Custom HTML Attributes from Code Block Metadata
The following filter should help you get started. It converts code blocks with the web-script class to an HTML <script> tag when the target format is html or html5.
#!/usr/bin/env runhaskell
import Text.Pandoc.Builder
import Text.Pandoc.JSON
webFormats :: [String]
webFormats =
[ "html"
, "html5"
]
script :: String -> Block
script src = Para $ toList $ rawInline "html" ("<script type='application/javascript'>" <> src <> "</script>")
injectScript :: Maybe Format -> Block -> IO Block
injectScript (Just (Format format)) cb#(CodeBlock (_id, classes, _namevals) contents) =
if "web-script" `elem` classes then
if format `elem` webFormats then
return $ script contents
else
return Null
else
return cb
injectScript _ x = return x
main :: IO ()
main = toJSONFilter injectScript
The data-id=test-123 in your last block would come through in the _namevals's key-value pairs with type [(String, String)]. All you'd need to do is refactor script to support arbitrary tags and key-value pairs for HTML attributes, and specify what HTML to generate based on those inputs. To see the native representation of the input document, run pandoc -t native index.md.
[Header 1 ("my-header",[],[]) [Str "My",Space,Str "header"]
,CodeBlock ("",["as-markdown"],[]) "This is regular text. This is regular text."
,CodeBlock ("",["as-markdown"],[]) "> This is the first level of quoting.\n>\n> > This is nested blockquote.\n>\n> Back to the first level."
,CodeBlock ("",["as-markdown"],[("data-id","test-123")]) "+ Red\n+ Green\n+ Blue"
,Para [Str "To",Space,Str "ensure",Space,Str "regular",Space,Str "code",Space,Str "blocks",Space,Str "work",Space,Str "as",Space,Str "usual."]
,CodeBlock ("",["haskell"],[]) "main :: IO ()"]
If you'd like to play around with either of these examples, they're both in my pandoc-experiments repository.
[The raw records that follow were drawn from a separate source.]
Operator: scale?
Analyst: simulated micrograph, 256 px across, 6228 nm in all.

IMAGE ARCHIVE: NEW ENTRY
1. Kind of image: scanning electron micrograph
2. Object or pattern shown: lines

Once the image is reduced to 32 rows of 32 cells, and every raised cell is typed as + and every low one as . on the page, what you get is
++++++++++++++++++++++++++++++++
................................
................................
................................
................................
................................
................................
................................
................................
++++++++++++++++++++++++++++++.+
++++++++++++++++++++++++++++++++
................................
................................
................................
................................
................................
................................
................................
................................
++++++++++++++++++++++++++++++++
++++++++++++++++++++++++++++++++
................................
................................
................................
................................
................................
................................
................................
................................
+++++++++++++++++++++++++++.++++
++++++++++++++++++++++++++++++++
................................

This is very doable in kramdown, which will convert the following input
# My header
This is regular text. This is regular text.
{: .text}
> This is the first level of quoting.
>
> > This is nested blockquote.
>
> Back to the first level.
{: .quote}
+ Red
+ Green
+ Blue
{: data-id="test-123"}
to
<h1 id="my-header">My header</h1>
<p class="text">This is regular text. This is regular text.</p>
<blockquote class="quote">
<p>This is the first level of quoting.</p>
<blockquote>
<p>This is nested blockquote.</p>
</blockquote>
<p>Back to the first level.</p>
</blockquote>
<ul data-id="test-123">
<li>Red</li>
<li>Green</li>
<li>Blue</li>
</ul>
See the attribute list definition section of the syntax for details.